3.5 out of 5 stars

From The Lion King (1994, 2019) to Zootropolis (2016) and beyond, wild animals that are noble, likeable, or funny, have become the norm in mainstream cinema. A few incorrigible reprobates like sharks and alligators apart, it’s rare to find an outright hostile creature nowadays. So there’s something appealing about the sheer old-fashionedness of Beast, which feels like nothing more than a British movie of half a century ago, doubtless with Michael Caine and Richard Harris in the Idris Elba and Sharlto Copley roles.

Of course, it’s not quite that. Beast is a US film; a black star like Elba would’ve been an unlikely lead for such a movie in the 1970s, though Copley is still a thinly-disguised Great White Hunter, and there’s lip service paid to an eco-theme that has Beast attempt a slightly awkward balancing act in trying to make its lion simultaneously monstrous and tragic. But at heart, this is an old-fashioned adventure of family vs. nature, red in tooth and claw, and what big digital teeth and claws they are.

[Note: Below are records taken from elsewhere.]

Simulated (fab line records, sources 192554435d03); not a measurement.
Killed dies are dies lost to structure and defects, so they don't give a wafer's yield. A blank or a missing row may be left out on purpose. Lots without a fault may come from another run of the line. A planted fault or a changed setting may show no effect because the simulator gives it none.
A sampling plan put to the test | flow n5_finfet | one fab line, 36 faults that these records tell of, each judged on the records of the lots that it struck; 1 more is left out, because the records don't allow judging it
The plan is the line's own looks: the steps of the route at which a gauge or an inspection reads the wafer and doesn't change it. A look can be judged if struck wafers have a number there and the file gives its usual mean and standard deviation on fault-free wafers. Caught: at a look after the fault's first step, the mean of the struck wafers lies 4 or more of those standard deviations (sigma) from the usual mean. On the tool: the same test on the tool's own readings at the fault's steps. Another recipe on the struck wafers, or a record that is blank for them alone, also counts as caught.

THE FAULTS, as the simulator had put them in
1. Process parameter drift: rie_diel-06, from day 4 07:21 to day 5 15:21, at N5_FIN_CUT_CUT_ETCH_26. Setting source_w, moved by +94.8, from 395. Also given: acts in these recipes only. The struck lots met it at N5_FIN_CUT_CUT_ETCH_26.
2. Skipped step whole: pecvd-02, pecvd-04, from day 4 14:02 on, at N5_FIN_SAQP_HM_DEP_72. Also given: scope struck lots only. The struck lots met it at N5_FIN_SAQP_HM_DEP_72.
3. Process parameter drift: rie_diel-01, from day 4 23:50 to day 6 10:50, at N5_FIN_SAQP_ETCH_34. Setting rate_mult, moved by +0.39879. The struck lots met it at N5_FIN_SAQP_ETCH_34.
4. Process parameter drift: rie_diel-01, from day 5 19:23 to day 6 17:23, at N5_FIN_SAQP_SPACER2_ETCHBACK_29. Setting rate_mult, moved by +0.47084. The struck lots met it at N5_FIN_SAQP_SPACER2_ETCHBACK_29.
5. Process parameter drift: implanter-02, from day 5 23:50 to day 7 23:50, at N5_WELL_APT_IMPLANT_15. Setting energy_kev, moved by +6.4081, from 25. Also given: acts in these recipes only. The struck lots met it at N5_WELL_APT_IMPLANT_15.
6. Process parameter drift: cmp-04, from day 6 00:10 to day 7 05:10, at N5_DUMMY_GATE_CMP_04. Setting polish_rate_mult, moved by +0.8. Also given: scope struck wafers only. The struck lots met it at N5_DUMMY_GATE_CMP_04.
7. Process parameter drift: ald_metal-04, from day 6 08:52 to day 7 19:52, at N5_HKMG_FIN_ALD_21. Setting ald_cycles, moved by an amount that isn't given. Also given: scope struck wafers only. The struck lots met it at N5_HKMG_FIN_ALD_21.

American doctor Nate (Elba) is visiting South Africa with his two daughters, Meredith (Iyana Halley) and Norah (Leah Sava Jeffries). Their mother’s recently died and their host will be Martin (Copley), the man who introduced her to Nate. This provides the necessary opportunity for a few emotional moments, just enough that Beast can claim to be not entirely about a lion ripping people apart—but what’s clearly more important about Martin, in terms of story, is that he also works at a game reserve, and his visitors have barely had a chance to unpack their suitcases before he’s whisking them off to meet the local fauna.

Things swiftly take a turn for the bloodier, naturally, when the group discover an entire village of corpses, apparently mauled by a lion (an atmospheric and suspenseful scene amongst the film’s best), and they soon encounter what must be the same animal themselves on a road. Before long they’re trapped in a damaged vehicle, with little water, no comms, and a prowling carnivore outside. The presence in the area of a group of poachers, whose slaughter of a lion pride apparently sent this one surviving animal on a vengeful rampage, adds further peril.

The rest you can pretty much fill in for yourself: various plans will be tried to escape from and/or kill the lion, but none of them will work until one does; characters who might as well be wearing hats marked ‘Dispensable’ will end up as cat food; and the film will alternate between scenes of deceptive, anxious near-calm and shorter ones where it pounces into kinetic action and the anxiety becomes terror.

So there’s nothing at all new, or unexpected, about Beast, and (just like my fantasy Caine/Harris vehicle) it has the flavour of a B Movie masquerading as a major release. But it delivers on the formula consistently well, and never pretends to be more than it is. Director Baltasar Kormákur’s matter-of-fact style was a little disappointing in Everest (2015)—which always felt poised to reveal big ideas without ever actually doing so—but it serves this less obviously metaphor-laden story well, and veteran French cinematographer Philippe Rousselot contributes much to a strong sense of place.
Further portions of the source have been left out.